Necroticism89, April 16th, 2008

I bought this on a limb one day because it was cheap and it was Xasthur. I was not disappointed. The key to this release's success for me is that it's an EP. It's only 3 songs (Admittedly, quite long songs) but that's the best bit about it. I enjoyed Subliminal Genocide but it didn't especially make me think it was amazing. Part of the problem was that it was an album's worth of Xasthur. An hour's worth of the same really badly produced, atomospheric riffs, with the same crappy drum machine and the same hoarse, cracked vocals can tire after a while. This is reduced to 20 minutes and only 3 tracks. It's a more appetising chunk.

The songs themselves are great, but not entirely memorable. Of the songs, Bubonic Plague is the most memorable, but the Instrumental and Doomed by Howling Winds ('05) are both amazing songs on their own as well. I loved this far more than Subliminal Genocide and Defective Epitaph. However, they are all still very interchangable. The production remains the same as ever, really fucking terrible, but not without it's charm. The vocals are as hoarse and croaky as ever. The drum machine is still working away, and the guitar riffs remain exactly the same. I can't really distinguish this from any other Xasthur release at all, as I could probably just download 3 random Xasthur songs off Soulseek and it would sound exactly the same.

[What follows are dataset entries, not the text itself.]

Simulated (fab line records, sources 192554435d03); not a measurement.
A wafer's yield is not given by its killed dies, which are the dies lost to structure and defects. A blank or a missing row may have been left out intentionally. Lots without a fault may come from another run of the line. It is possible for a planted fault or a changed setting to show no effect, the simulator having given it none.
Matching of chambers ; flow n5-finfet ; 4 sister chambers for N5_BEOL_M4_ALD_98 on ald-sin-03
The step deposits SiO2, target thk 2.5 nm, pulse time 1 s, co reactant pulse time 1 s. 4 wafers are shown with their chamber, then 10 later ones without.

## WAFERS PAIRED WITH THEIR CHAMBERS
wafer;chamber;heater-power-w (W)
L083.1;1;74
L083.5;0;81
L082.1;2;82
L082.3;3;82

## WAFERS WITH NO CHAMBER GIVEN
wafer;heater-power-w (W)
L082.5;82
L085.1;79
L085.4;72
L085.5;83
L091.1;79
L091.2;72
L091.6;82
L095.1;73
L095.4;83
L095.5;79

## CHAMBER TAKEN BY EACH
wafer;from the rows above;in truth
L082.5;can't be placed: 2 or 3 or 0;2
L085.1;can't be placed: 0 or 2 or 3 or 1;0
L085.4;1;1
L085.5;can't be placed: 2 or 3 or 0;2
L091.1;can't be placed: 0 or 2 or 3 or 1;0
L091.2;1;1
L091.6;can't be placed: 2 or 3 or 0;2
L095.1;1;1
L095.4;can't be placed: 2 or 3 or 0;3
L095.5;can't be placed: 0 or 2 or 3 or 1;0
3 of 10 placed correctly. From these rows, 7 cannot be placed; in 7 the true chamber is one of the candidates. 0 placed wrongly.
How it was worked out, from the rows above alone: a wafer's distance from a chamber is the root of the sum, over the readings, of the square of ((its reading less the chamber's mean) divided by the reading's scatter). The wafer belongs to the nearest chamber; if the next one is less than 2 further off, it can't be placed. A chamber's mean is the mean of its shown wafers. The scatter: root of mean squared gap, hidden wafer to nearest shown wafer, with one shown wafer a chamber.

The Xasthur formula is a fantastic one, but an overused one. Burzum didn't just re-create the same album over and over again, and that's what Xasthur need to do. And quickly. The use of Cello and actual drums on Defective Epitaph was welcomed but we need something better than that. Malefic, you need to evolve and redefine Xasthur now or you're just going to descend into farce. The slew of Spilt EPs and Demos which have been released by Xasthur over the last few years is ridiculous and complicated and for the uneducated listener, it is a complete minefield to try and navigate his back-catalogue.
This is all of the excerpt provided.